Sunday, August 21, 2011

Finding My Path

I’ve come away to the woods this morning for a time of quiet solitude.  I’ve come seeking time with God and God alone.  As I was reading, praying through a psalm and listening to God’s voice I also heard another call – the call of nature and knew that it was time to find a restroom.
I struck out cross-country on a beeline to the nearest facilities.  It was a pleasant walk but much of my attention was taken up with picking my way through the washed out gullies, around downed trees and, especially avoiding the ubiquitous poison ivy.   In a few minutes I came upon a bike trail which I knew went close to the restrooms and I started down it.

I thought to myself, “It sure is a lot easier walking on the trail rather than bushwhacking”.  As I thought on this the Spirit revealed that this was an analogy of my life for the past few years.  I’ve been on a passionate quest to draw closer to God and I feel like I’ve made progress but it’s been like bushwhacking cross-country.  Sometimes I’m just whistling along, walking in the sunshine, enjoying God’s creation and then bam, there’s a gully, a downed tree, sometimes even a big gator-infested swamp.  My relationship skids to a crawl as I work through or around the obstacles.

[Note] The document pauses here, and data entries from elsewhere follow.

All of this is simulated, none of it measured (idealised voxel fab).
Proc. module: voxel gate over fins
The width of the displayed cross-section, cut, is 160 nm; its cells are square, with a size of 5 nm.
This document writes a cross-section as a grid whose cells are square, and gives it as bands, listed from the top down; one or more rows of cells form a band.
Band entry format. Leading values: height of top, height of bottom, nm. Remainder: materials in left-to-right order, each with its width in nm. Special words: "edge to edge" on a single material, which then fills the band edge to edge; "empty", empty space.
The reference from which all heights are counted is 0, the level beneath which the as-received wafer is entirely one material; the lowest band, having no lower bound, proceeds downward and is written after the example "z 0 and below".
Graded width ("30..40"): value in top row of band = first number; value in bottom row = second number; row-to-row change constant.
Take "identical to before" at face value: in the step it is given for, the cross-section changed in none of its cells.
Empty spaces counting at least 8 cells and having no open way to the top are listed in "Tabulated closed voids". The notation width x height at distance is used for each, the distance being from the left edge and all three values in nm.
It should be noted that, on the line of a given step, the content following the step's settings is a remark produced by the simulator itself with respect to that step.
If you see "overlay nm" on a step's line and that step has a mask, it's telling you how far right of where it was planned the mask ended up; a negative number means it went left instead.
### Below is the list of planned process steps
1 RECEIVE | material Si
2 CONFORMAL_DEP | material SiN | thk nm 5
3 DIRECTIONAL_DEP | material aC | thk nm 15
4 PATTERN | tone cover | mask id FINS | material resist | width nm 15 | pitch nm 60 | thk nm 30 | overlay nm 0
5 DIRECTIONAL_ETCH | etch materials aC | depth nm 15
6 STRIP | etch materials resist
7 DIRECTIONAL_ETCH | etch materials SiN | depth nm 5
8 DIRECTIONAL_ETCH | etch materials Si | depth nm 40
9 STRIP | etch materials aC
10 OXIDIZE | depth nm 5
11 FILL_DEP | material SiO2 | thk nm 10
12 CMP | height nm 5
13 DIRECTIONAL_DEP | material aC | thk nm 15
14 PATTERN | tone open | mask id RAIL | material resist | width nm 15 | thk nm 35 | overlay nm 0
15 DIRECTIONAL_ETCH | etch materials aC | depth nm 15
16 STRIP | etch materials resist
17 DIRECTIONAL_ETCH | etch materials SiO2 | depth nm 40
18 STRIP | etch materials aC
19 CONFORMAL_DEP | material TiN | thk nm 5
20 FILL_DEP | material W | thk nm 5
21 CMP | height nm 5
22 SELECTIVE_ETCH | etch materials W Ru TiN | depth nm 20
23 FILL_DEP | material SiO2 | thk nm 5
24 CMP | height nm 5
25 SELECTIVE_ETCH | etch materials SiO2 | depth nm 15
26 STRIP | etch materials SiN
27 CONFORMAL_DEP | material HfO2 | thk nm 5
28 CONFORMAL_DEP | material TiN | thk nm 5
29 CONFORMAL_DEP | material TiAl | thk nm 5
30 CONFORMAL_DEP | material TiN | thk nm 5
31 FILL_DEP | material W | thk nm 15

A couple of years ago as I was dealing with some of my spiritual obstacles I began reading about some of the early Christians and how they lived out their faith.  I was particularly drawn to the Celtic Christians and other early monastic people.   After months and months of spiritual bushwhacking I had stumbled upon a clear, well-marked path.  God had led some of my early Christian brothers and sisters in the same direction I was headed and had used them to blaze a trail for me and others to follow.

So thus began my adventure of incorporating into my everyday life the monkish values of:

  • Solitude and silence
  • Faith and compassion
  • Friendship and mentoring
  • Contemplation and leadership
It seems I am not the only present-day evangelical that has stumbled upon the monastic path to a richer relationship with God.  According to the articles Monastic Evangelicals and A Higher Ecclesiology for Evangelicals in Christianity Today many, especially younger, evangelicals are looking to the early and medieval church for ‘new’ pathways to God.

What are your thoughts on this new monasticism?